~/cloudmason/notes/2026/04/25

Agent multiplexing—one control plane, many workers

Sometimes the work in front of you is not one long thought in a single chat. It is a set of independent tasks, each of which is large enough that you would happily give it its own CLI agent or automation session, but small enough that you do not need a new project for each. In that situation, multiplexing is a way to run many workers under one mental model: a control plane for starting sessions, reading status, and recovering when a worker dies, instead of you personally babysitting a grid of ad hoc terminals. The point is not to make one “bigger” brain in one window; the point is to make parallel work and observability first-class so you are not the bottleneck for every attach and detach.

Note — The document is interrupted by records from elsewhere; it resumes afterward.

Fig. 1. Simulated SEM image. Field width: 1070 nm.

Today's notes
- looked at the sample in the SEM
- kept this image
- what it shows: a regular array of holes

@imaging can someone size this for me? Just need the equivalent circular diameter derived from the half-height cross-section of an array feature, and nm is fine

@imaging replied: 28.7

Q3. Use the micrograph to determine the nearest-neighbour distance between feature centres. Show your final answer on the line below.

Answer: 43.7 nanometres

What the pattern looks like, piece by piece

Durable process containers are the bedrock. In many setups that means tmux sessions, windows, or panes, because they survive SSH drops, let you step away, and let you reattach with context intact. A worker is not a fragile foreground shell you must keep open; it is a named place where a process is expected to live for a while.

Isolation means one worker, one home in that substrate. If two agents share one directory and one git state without rules, you will get accidental interference. A common step up is a separate worktree or workspace per task so that branches, uncommitted work, and build artifacts do not tangle. You are not trying to be fancy; you are trying to make “who owns this tree” obvious.

Coordination is how you avoid plan drift when multiple sessions run at once. A task board or a shared message channel—lightweight, even a text file with locks—is where “claimed,” “in progress,” and “blocked” should live, so it does not exist only in one transcript. The human operator, and any orchestrator, should be able to answer “what is running?” without opening every session.

Observability is the ability to see health without N separate attach sequences. A simple dashboard or a tail on structured logs, even if it is minimal, is enough to know which workers are still alive, which are stuck, and which finished with a non-zero exit. The goal is to reduce surprise when you return after an hour.

Recovery is the honest admission that processes crash, networks flap, and agents loop. A watchdog or a periodic health check can restart a worker, but the dangerous version is a blind restart that replays a destructive or stale action. Good recovery is tied to task state you trust: a checkpoint, a branch name, a commit hash, an explicit “do not re-run if already done” flag. The operator should be able to read why a worker restarted, not just that it did.

When the extra structure earns its keep

If you are making a small, safe edit in a repo you know well, you do not need a multiplexing stack. The overhead pays for itself when parallelism really reduces wall-clock time, when resumability matters because sessions are long, and when you need visibility because more than one person or system is touching the work. In those cases, a little ceremony up front is cheaper than hours lost to “which terminal was that?” and half-merged state.

Risks to plan for, in calm terms

Drift is when the task board says done but the git worktree is dirty, or the branch never merged, or the fix only lived in a local patch. The remedy is a tight definition of done that points at the tree: pushed branch, clean status, or an explicit “blocked on X” with a name.

Log leakage is a quiet problem. Shared boards, shared log files, and shared HTTP endpoints for status can end up with local paths, prompt text, or secrets if the tools are chatty. Treat those surfaces the way you would treat app logs: scope them, redact by default, and do not let long-lived storage fill with content nobody owns.

Dumb retries are automatic restarts that run the same bad command again because the task record never advanced. The remedy is to connect recovery to sanitized, explicit state, not to hope the second attempt is luckier. If a step is destructive, the task record should make that step idempotent or gated by a human.

You do not need a particular brand of tool to apply the pattern. You need a task contract that everyone—the operator, the agents, and the future reader of the logs—can follow without improvising. Once that exists, the control plane is simply the place where those contracts are visible.


The names in your own stack (tmux, custom TUIs, APIs) will differ; the structure above is the part that carries between setups.